All of the sounds on Damn Son are strictly created with bass guitars and effects pedals. Although this may put some restrictions on how diverse their music might get, it really gives them a rare sound. Tracks like “Knights Of Ole” and “You’re A Crumb, I’m Ole” really highlight Kid is Qual at their best, showcasing the band’s high energy and mind-ripping bass leads. The dance-ability of the songs on Damn Son tends to lull a little bit after “You’re A Crumb, I’m Ole”, but by no means is that a bad thing. It allows for the bands more experimental tendencies to shine through. The EP ends on a great note, with the title track picking back up with the same energy as the first few tracks.

Damn Son is a great starting point for Kid Is Qual. It’s a rockin’, experimental, and dance-y EP that’s quite refreshing to hear. It’s hard not to get excited when thinking about what these guys will come up with next.
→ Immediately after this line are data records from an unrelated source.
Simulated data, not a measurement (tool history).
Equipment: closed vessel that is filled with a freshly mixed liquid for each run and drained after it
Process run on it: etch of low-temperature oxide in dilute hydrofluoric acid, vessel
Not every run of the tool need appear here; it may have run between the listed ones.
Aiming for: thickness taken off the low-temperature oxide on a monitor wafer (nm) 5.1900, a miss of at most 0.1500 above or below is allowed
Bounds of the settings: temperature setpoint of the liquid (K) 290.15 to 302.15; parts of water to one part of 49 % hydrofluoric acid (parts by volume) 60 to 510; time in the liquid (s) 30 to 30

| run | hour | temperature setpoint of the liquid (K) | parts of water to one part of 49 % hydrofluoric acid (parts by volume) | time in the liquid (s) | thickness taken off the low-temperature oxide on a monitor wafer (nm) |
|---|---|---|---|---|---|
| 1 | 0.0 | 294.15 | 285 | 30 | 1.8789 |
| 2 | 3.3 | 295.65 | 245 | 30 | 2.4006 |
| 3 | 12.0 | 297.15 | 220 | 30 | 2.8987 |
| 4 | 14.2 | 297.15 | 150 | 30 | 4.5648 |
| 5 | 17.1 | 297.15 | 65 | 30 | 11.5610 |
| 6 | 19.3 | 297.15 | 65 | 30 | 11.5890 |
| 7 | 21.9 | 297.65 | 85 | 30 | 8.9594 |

Pop-Break.com: When did you guys start up?

Jonathon Sullivan: Probably about the summer of 2008. I was in this other band called Jack’s Mannequin, so that was taking up most of my time. But I started writing around then, started writing songs. I think it was probably in August or September of 2008.

PB: So you were in Jack’s Mannequin while you were doing Kid Is Qual?

JS: Yeah, I was the original bass player in Jack’s, you know what I’m saying? So I did that six years, until last year. And we were working on the second Jack’s record (The Glass Passenger), and that’s when I started working on the stuff — you know, just kind of on my own.

PB: Is Kid Is Qual the reason you departed from Jack’s Mannequin?

JS: Yeah, yeah, exactly. You know, it was just one of those things, man, where it was like, you know, kind of went out there, did my thing with the band, had a great time. Love all those guys, but you know … if I was gonna do it, it was a good time to get on it.

PB: Did it have to do with creative control and stuff? I know Jack’s Mannequin is mostly Andrew McMahon doing a lot of the writing.

JS: Yeah, but we all worked on Jack’s Mann. I mean, Bob [Anderson, guitar] writes stuff and I wrote stuff. So yeah, it’s definitely Andrew’s baby, but we were involved with that as well. But you know, obviously, I had fun doing that, but you know, I had a different child on my hands at the same time.

PB: They’re like completely different sounds and everything. Do you enjoy both types of music? What is your main type of music to jam to?

JS: Honestly, you know, I’ve been playing bass 25 years, so I’ve played in a lot of different kind of bands.

So I studied classical and jazz in college. I mean, I’ve been in jazz bands, I’ve been in metal bands, rock bands. And Jack’s was my first pop band, you know, so that was fun too. So, I’m always trying to get into something a little bit different, you know?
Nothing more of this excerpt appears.